Childhood Memories, Poetry & Palestine
June Jordan talks about her early life and influences growing up in New York, the daughter of immigrant parents. Her mother was from Panama and her father from Jamaica. She made money as a kid writing poetry. “I was a little hustler,” she admits. About politics she says, “There are a lot of Stalinists out there. A lot of people like to feel they are right.” She reads a great poem describing this tendency entitled “A Short Note to My Very Critical and Well-Beloved Friends and Comrades.” She advises them to “chill a little bit.” On Palestine she says, “I can’t think of another subject in the world today or in our U.S. that people approach with more trepidation and fear.” She adds, “Palestinians are not seen as having normal, regular human rights, while Israel is seen as exempt from all international law, that perpetrates a racist discourse that is the moral litmus test of my life.” She denounces the huge amount of money the U.S. gives to Israel and the measly amount to the countries of Sub-Saharan Africa.

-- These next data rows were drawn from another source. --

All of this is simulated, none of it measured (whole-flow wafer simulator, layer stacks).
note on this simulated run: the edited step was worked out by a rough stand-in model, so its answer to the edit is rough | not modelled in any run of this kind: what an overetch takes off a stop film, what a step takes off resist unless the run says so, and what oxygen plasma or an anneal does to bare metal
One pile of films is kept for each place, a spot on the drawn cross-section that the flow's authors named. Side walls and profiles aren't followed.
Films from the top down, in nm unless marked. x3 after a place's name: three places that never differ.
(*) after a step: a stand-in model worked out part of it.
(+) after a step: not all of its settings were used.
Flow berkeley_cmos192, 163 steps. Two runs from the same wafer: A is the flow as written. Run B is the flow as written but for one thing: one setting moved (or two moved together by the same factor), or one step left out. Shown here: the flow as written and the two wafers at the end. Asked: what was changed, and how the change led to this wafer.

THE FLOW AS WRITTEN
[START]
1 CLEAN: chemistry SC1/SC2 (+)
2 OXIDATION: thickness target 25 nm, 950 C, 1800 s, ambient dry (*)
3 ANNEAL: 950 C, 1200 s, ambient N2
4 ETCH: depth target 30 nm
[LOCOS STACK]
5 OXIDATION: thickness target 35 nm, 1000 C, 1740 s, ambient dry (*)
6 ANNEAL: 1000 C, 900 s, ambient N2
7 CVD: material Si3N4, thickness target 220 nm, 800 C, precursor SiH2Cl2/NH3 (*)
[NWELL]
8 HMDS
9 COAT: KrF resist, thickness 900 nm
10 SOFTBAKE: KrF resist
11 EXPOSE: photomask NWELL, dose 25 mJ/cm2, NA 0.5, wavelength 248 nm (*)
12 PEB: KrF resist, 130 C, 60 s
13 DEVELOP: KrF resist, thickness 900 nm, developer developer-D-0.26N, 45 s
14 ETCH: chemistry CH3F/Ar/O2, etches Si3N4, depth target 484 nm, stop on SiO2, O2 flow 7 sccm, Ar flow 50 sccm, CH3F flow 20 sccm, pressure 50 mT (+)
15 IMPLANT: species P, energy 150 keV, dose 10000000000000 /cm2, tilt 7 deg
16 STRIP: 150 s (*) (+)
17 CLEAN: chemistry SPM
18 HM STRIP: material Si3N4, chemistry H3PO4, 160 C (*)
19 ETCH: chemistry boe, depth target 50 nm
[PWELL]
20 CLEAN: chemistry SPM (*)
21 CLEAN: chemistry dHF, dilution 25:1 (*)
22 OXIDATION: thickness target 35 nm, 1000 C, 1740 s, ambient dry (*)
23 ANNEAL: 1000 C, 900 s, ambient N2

Interview by David Barsamian.
Speaker
June Jordan
June Jordan, an award-winning poet, essayist and critic, was born in Harlem to parents who were immigrants from the West Indies. She was professor of African American Studies at the University of California at Berkeley, where she was the founder and Director of the Poetry for the People program. Described as “the most published African American in history,” she wrote numerous books including Technical Difficulties, Naming Our Destiny, Affirmative Acts, Poetry for the People, Haruko/Love Poems, and Soldier, a memoir of her childhood. She died in 2002.